Dining out in Japan can be expensive, but if you eat like a local, meals can be as low as $5 - $10 USD / €4.23 - €8.47 EUR. Be sure to try the Japanese version of fast food. It’s inexpensive, authentic, and uniquely efficient (most ordering is done at a vending machine).
Additional Tips for Eating in Japan on a Budget
- Drink tap water instead of buying bottled water. It’s safe everywhere in Japan.
- Shop at the grocery store after normal dinner hours. You’ll find massive discounts on prepared meals and sushi that will allow you to try a variety of new Japanese foods for a low price.
- Visit that restaurant you’re dying to try at lunchtime. Many restaurants offer deals on their lunch menus.

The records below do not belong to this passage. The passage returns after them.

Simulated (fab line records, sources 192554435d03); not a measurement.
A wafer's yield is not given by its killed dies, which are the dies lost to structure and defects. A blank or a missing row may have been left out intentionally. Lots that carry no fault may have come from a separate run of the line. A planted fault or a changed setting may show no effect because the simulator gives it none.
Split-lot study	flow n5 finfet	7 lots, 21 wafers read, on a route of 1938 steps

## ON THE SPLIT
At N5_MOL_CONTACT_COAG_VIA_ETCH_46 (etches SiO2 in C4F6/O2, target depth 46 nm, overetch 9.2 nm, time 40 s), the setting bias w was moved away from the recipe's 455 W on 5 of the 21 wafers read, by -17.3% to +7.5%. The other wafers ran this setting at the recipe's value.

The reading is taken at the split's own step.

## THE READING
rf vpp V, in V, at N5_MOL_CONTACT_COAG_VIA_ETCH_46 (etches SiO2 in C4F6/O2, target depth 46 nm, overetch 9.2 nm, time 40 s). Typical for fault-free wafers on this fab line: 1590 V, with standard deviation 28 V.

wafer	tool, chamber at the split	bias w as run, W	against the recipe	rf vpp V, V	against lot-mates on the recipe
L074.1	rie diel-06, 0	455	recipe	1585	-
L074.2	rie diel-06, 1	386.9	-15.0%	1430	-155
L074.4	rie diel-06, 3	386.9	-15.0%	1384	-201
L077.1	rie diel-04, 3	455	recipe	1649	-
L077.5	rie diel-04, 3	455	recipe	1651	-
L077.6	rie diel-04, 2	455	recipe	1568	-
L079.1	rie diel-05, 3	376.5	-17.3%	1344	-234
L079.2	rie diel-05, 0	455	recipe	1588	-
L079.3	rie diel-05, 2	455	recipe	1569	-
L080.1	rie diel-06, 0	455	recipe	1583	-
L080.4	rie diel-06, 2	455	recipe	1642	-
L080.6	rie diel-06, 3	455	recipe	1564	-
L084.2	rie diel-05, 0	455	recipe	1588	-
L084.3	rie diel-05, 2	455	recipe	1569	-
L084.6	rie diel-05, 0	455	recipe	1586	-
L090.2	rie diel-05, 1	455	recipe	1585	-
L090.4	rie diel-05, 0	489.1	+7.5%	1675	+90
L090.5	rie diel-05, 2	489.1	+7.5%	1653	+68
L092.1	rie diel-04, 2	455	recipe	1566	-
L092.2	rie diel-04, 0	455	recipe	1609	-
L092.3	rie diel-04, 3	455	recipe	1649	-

- Don’t be afraid of Japanese convenience stores. Unlike convenience stores in the U.S., they are a staple of Japanese life. The food is fresh and they are on nearly every street corner in Japan. A cup of coffee or a latte is around ¥100 JPY (about $0.91 USD / €0.77 EUR). Plus, onigiri (rice triangles with various fillings) are about ¥200 JPY ($1.81 USD / €1.54 EUR) and make a great breakfast or snack in between meals.
- Keep your eyes open for a one-coin bar. One-coin bars offer a variety of drinks for a single 500-yen coin (about $4.54 USD / €3.85 EUR).
Budget-Friendly Activities in Japan
Save some money on transportation, get some exercise, and fight off jet lag by walking around one of Japan’s main cities. Larger Japanese cities like Tokyo and Kyoto are easily walkable, and you’ll see more than you would from a train, bus, or plane.
Below are some free or nearly-free attractions in Tokyo, Osaka, and Kyoto that will keep your travel in Japan as cheap and rewarding as possible:
Low-Cost Attractions in Tokyo
- Take in an impressive view of the city from the Tokyo Skytree. Tickets range from ¥1,030 - ¥4,000 JPY (about $9.35 - $36.30 USD / €7.92 - €30.77 EUR). The base of the Skytree houses Tokyo Solamachi, a massive mall made up of specialty shops. Feel free to window shop or pick up some cheap souvenirs!
- Visit the Meiji Jingu Shrine and Yoyogi Park to reflect on the history of Japan. Both offer free admission.
- Stroll along the streets of Harajuku for a great slice-of-life view of Tokyo.
- Soak in the essence of Japanese culture at Shibuya crossing. Here you can people watch, visit the Hachiko statue, and catch a glimpse of one of the busiest intersections in the world.
- Take a Sunday picnic to Inokashira Park for an escape from the hustle and bustle of the city.
- Enjoy a sunset view of Tokyo for free from the Shinjuku Government Building observation deck. On a clear day, you’ll be able to spot Mt. Fuji!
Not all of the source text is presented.